For a short-field landing, the Airman Certification Standards (ACS) for the private pilot rating require that the applicant “Maintain manufacturer’s published approach airspeed or in its absence not more than 1.3 Vso, +10/-5 knots with gust factor applied.”
You’re about to land on a 1000-foot backcountry airstrip with an elevation of 3000 feet on an 80-degree F day. 1.3 Vso in your STOL- and VG-equipped Cessna 182 is 45 knots. At that speed you should be able to get down and stopped in 700 feet. There’s a decent margin for error—especially if you’re dealing with a tailwind on a one-way strip or slippery grass.
Applying the private pilot ACS tolerances, you can approach at 55 knots. That 10-knot speed increase is a 20 percent increase in approach speed. You also learned long ago that for every 10 percent increase in approach speed, the landing distance goes up 20 percent. Now you’re facing a 40 percent increase in landing distance—280 feet—extending the total distance to 980 feet. You’ve got a grand total of 20 feet before you run off the end of what passes for a runway. And that’s if you do everything else correctly.

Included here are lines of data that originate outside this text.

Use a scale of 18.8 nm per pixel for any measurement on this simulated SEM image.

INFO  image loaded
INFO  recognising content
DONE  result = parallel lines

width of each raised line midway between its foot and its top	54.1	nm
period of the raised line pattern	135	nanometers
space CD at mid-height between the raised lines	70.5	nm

Is plus 10 or minus 5 knots really good enough?
Absolutely not. We agree with Northern Air’s proprietor and backcountry instructor, Dave Parker: “A pilot has to be able to hold airspeed within one or two knots on approach.”
Combine a need for airspeed control that is well above what a pilot is routinely required to exhibit with runways that slope and have surfaces that are usually uneven and rutted, along with winds wrapping around mountains and stands of trees, and a pilot used to 4000 feet of level pavement is facing a whole new world.
That means that DIY backcountry training is a good way for a pilot to wind up looking stupid in an NTSB report after going off the end (or side) of a runway on landing—or takeoff—hitting obstructions on final or after liftoff, or developing a high sink rate on final, not counteracting it and snapping the gear off. Yes, these are what we see time after time after time when we read reports of accidents in the backcountry.
For all of the seemingly laid-back attitude manifested by bush flyers in the airport’s pilots lounge, the ones who go into the serious strips are fanatics about precision. They fly final at 1.3 Vso at the very fastest, and they absolutely nail the speed they’ve selected. They don’t waste any precious runway trying for a feather-light touchdown. Approaching below 1.3 Vso they know that it will probably take a solid, brief shot of power in addition to nearly full back stick to break the descent and flare. They know how much power to apply and when to get rid of it.
Being able to not only operate your airplane safely and consistently at the low-speed end of its flight envelope and acquire the judgment to do so at short, rough airstrips that are—for the most part—in the mountains, means going to school.
It means spending actual flight time—not just ground school—getting the gut-churning experience of the shocking absence of takeoff and climb performance as you suddenly understand the effects of density altitude; setting the mixture for takeoff and that awful “why won’t this thing go?” feeling you get when it’s too rich; realizing that the downdraft you’re in exceeds the ability of the airplane to climb and learning how to predict such situations and how to get out of them; learning the effects of the wind and why you probably should park the airplane if the wind is blowing faster than 20 knots at the tops of the mountains; and working takeoff performance problems and then seeing if you can make your airplane do what the book says it can.
There are backcountry flight schools and instructors throughout the Mountain West. Some use their airplanes, others use yours if it has enough power. Our survey showed they average three to five hours of both ground and flight training and some have “seminars” that include excursions to a number of very cool backcountry ranches or resorts.
A bit of good news—there’s lots of free stuff to help you prepare for that backcountry flying course. Start with The Backcountry Pilot (www.backcountrypilot.org), then AOPA’s Mountain Flying interactive course (https://tinyurl.com/4w67jfrm) and go on to the FAA’s Tips on Mountain Flying (https://tinyurl.com/3fjjyznw).
The strip in the picture is Sulfur Creek Ranch, Idaho (ID74). Its elevation is 5835 feet; the runway is 3300 feet long and slopes uphill to the west so it’s a one-way strip. It’s also one of the “easier” backcountry strips. However, like any backcountry strip, it doesn’t tolerate anything other than your “A” game.